Saskatchewan Conservative politicians are coming under fire on social media after a picture of them at the protest in Ottawa was tweeted on Wednesday night.

The photo shows Saskatchewan conservative MPs Andrew Scheer, Rosemarie Falk, Kevin Waugh, Warren Steinley, and Fraser Tolmie, as well as Senator Denise Batters standing in front of a truck with a Saskatchewan flag.

Ottawa Mayor Jim Watson sent a tweet of his own Wednesday night — calling the photo an "absolute disgrace" while demanding an apology from the group.

“These should be respected public servants, they understand what our city is going through; the chaos, the turmoil, the stress, particularly the residential areas, and to go out there and do selfies in front of the convoy is salt in the wound,” Watson told CTV News.

Watson says the community of Ottawa is "under siege" with residents being harassed on the streets reports of racism and slurs, as well as protestors pulling masks off of people and threatening to not wear masks in businesses.

“People can't get to sleep, and to have these members of parliament and I believe one senator, come and mug for the cameras is absolutely disgraceful,” he said.

Conservative MP from Saskatoon-Grasswood said he simply wanted to listen to protestors, something he did when one of the convoys bound for Ottawa gathered in Saskatoon.

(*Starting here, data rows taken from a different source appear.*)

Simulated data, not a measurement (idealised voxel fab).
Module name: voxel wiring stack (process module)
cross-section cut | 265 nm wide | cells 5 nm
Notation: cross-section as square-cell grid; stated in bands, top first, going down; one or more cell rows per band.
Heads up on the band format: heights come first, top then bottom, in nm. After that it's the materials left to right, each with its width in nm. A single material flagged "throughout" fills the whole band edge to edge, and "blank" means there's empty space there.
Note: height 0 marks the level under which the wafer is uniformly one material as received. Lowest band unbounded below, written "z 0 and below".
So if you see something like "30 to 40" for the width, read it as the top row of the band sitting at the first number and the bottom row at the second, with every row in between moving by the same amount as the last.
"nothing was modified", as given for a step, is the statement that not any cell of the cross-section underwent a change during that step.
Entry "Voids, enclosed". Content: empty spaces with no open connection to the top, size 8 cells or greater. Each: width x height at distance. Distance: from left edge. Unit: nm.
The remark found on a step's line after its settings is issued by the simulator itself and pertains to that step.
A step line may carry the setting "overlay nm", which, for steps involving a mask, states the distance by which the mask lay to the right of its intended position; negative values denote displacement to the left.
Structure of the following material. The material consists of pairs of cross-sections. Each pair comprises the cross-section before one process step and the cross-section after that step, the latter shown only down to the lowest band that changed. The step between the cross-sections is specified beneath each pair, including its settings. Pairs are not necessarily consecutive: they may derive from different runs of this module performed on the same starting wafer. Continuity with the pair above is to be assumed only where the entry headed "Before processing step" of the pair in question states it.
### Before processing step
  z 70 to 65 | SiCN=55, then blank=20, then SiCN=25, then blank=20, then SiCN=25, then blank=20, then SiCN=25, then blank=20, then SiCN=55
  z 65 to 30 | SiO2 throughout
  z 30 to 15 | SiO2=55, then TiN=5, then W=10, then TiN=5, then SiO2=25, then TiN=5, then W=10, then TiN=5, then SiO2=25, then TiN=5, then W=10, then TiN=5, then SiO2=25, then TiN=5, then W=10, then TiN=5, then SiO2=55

“It started in Saskatoon, I just went out to listen to their concerns, and then last night in Ottawa a number of our Saskatchewan caucus went out and listened,” said Waugh.

“There is a number of Saskatchewan truckers and supporters here and from all over the province — I've seen them from St. Breaux to Foam Lake, and just a number of us last night just went over to listen to them. That's all we did last night.”

While Waugh wouldn’t say whether or not he supported the convoy, Regina-Lewvan MP Warren Steinley confirmed he does.

“I support people coming to Ottawa and us listening to them, I think that's what that was about,” he said, adding there will be no apology and he doesn’t think it’s disgraceful to talk to people.

“I think they want their message to be heard, their frustration, and the fact that they're still here can be laid directly at the feet of Justin Trudeau.”

In an emailed statement, Battlefords-Lloydminster MP Rosemarie Falk said she rejects any assertion that she should not take the time to meet and listen to Saskatchewanians who are peacefully demonstrating and have come all that way to be heard.

“It is also wrong of Prime Minister Justin Trudeau to continue to disparage and dismiss the thousands of truckers and Canadians who have come to Ottawa to peacefully protest,” she said.

Regina-Qu’Appelle MP Andrew Scheer was unavailable for comment while Moose Jaw-Lake Centre-Lanigan MP Fraser Tolmie did not respond to an interview request. Senator Denise Batters declined an interview.

Watson said he's not surprised the leaders who posed for the photo aren't apologizing.

“They're obviously not going to back down, they seem to think what they did was right,” he said.

“Does that mean they support urinating on the Tomb of the Unknown Soldier, or defacing the Terry Fox monument, or dancing on the Cenotaph? All of these things are being done by the group down there that these members of parliament came to praise," Watson said.

Waugh said the protestors he’s seen and met with are peaceful, not violent or hateful, and condemned those individuals who used the protest as a "means for violence and hate."

“That's not the whole story out of the whole conflict. Yeah, there is elements of them, and I certainly don't agree with them,” he said.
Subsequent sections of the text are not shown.